Management in Social Enterprise
October 03 2011, by MIHL_admin (0 Comments)
(as published in 3rdi Magazine October 2011)
Enterprise is getting social- can the principles and practices of private sector management be applied to the “third sector”?
You bet they can.
There’s a transformation going on in the UK. The “third sector” – that piece of the economy which lies between the public and private sectors is growing, both in size and importance. If it’s not of professional interest to you, chances are you have some personal interest in a third sector organization as a user, donor, governor, or other stakeholder.
Social enterprises characterise the third sector; I.E. businesses that have 3 bottom lines- financial, social, and environmental. As such, there’s always trade-offs and conflicts to manage, just like a private sector business. So what’s new?
I’ve spent the last 18 months planning and managing a start-up social enterprise in an English village as part of the BBC/BIG Lottery Fund “Village SOS” programme. This experiment, recently televised on BBC One, is designed to examine if enterprises can inspire a revival in village life in the UK, with all the social benefits that brings, and be sustained by a functioning business that generates its own revenues after a pump-priming capital grant.
I’ve helped to establish “Taste Tideswell”- a project aiming to boost the local economy of Tideswell in the Peak District by driving the local food economy and educating people in every aspect of the local food chain. Taste Tideswell Ltd built and operates a cookery school and teaching mini brewery, with conference facilities and a commercial kitchen, plus a brand licence scheme to support start-up business.
Before this personal sudden rush of social conscience I ran my own innovation consultancy and before that worked for an FMCG Multi-national across many European markets, with a focus on branded innovation and NPD activity. So was that experience useful in my baptism into the third sector? You bet it was.
Social Enterprises are now obliged to become more commercial in order to survive with reduced grant funding, and the people that run them are becoming more business oriented- many are migrants from the private sector anyway. Social Enterprises are taking over responsibility for running large chunks of the economy and helping people to help themselves. Market forces and the needs of service users (customers) increasingly drive the business models, not central government spending. So the principles and practices of management, marketing, and innovation are all tools of the trade, whichever bottom line you are aiming to improve.
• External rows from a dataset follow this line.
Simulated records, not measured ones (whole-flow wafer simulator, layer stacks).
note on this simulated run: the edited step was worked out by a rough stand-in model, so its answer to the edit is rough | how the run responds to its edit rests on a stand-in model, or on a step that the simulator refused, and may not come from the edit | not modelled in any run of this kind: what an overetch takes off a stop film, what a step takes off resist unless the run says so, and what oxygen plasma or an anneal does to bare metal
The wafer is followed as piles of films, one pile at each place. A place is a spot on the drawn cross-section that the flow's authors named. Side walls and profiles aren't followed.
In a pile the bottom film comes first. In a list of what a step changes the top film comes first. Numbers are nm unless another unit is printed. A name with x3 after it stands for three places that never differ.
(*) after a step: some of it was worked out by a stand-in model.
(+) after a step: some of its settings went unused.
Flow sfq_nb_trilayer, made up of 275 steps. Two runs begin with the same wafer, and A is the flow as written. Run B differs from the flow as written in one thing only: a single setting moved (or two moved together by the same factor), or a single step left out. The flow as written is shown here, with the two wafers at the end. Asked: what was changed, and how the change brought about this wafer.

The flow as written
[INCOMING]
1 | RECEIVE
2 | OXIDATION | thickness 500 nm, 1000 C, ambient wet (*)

My background in branded marketing and innovation has come in handy in Tideswell. We’ve run the project in a businesslike way from the start, and planned and managed it as a business, not a cause or a campaign. We start with the consumer, or the stakeholders- looking at their needs and wants and looking for unsatisfied demand and insights. Ideas and plans were developed and screened against the kind of criteria we use in front-end innovations screening- capability, strategy, demand.
The shape of the business (and it’s a complex, multifaceted one, covering as many touch points as possible on the local food chain), was moulded into a cohesive strategy with a clear mission and synergy built in throughout. For example, we want to save our local food retailers from extinction- how does a cookery school do that? Answer- by teaching local people more about the origins of their food and how to prepare it, we think they will want to buy more basic ingredients, which is what local artisan shops and producers tend to make and sell.
Having developed the concept and the business plan we got into execution mode. Delivery on a tight timescale and tight budget was critical not just to get the revenue in as soon as possible, but also to “beat the clock” of a 12 month deadline that the lottery funding and TV coverage came with. We developed brand positioning statements and design executions with the help of brand strategy and design experts, (“Peter and Paul”, Sheffield’s finest agency), and applied the branding clearly and consistently online, on paper, and on the building. We designed products, (Cookery courses) according to needs and wants, not what we thought was easy or good for people. Healthy eating cookery courses don’t sell- Chocolate, Cupcakes, and Curry (and Brewing) do. Now we’re selling we take constant feedback and continually refresh and replace courses in the portfolio. We’re running at 95% satisfaction overall and we’re always trialling and testing new courses.
We’re in business, so we use business techniques, and they work. We aim to achieve financial sustainability (monthly break-even) soon- so that we can reinvest surpluses in our social obligations to the community; teaching local kids and their parents about growing, cooking, making, and selling good food.